Additionally, traditional training tends to be sandboxed around canned problems that are often not representative of what the developers are actually working on. As a result, technical team members were completing those exercises without significant insight into how to use NoSQL for their specific use cases.
To correct this situation, we reworked the engagement model. Instead of running workshops and hackathons, we used the actual solutions the teams were working on as the learning exercises.
The Blackbelt Team executed a series of focused engagements across Amazon development centers, where we delivered technical brown bag sessions to advocate best practices and design patterns. Instead of running canned workshops, however, we scheduled individual design reviews with teams to discuss their specific workloads and prototype a data model they could then iterate on.

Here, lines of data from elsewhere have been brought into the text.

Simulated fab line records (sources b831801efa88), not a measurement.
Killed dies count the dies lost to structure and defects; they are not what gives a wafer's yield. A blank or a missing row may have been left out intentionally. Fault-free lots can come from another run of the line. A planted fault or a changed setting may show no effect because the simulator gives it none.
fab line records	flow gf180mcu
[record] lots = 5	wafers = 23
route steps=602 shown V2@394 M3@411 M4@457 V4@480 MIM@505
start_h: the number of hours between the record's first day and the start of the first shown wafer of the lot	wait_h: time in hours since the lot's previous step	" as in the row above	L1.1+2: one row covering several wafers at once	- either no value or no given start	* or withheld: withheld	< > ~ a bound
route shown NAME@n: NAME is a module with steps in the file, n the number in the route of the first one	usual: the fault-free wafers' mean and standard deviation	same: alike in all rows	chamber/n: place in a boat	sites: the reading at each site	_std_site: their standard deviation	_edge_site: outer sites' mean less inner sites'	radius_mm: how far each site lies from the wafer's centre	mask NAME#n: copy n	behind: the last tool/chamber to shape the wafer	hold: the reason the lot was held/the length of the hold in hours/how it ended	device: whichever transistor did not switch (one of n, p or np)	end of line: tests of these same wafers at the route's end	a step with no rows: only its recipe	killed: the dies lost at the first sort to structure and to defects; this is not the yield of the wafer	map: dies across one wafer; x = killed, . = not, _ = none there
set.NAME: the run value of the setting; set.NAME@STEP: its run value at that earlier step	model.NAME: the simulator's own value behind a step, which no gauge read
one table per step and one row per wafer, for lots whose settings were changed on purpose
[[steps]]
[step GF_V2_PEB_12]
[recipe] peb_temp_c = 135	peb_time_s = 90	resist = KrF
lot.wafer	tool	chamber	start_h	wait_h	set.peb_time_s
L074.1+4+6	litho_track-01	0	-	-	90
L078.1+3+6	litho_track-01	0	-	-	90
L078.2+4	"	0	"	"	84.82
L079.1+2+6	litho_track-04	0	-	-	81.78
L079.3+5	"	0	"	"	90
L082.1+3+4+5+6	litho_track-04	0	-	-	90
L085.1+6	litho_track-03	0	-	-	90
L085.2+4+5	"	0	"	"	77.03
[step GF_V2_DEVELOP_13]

The result was powerful. Teams gained actionable information they could build on, rather than general knowledge that might or might not be relevant to their use case. During the next three years, Amazon migrated all Tier 1 RDBMS workloads to NoSQL and reduced the infrastructure required to support those services by more than 50%, while still maintaining a high business growth rate.
Watch Rick Houlihan’s full MongoDB World 2022 presentation, “From RDBMS to NoSQL at Enterprise Scale.”
When to use NoSQL - Looking at Access Patterns
When should you use NoSQL? I had to answer this question many times at Amazon, and the answer isn’t so clear-cut. A relational database is agnostic to the access pattern. It doesn’t care what questions you ask. You don’t have to know code, although some people would argue that SQL is code. You can theoretically ask a simple question and get your data. Relational systems do that by being agnostic to every access pattern and by optimizing for none of them.
The reality is that the code we write never asks random questions. When you write code, you’re doing it to automate a process — to run the same query a billion times a day, not to run a thousand random queries.
Thus, if you understand the access patterns, you can start doing things with the data to create structures that are much easier for systems to retrieve while doing less work. This is the key. The only way to reduce the cost of data processing and the amount of infrastructure deployed is to do less work.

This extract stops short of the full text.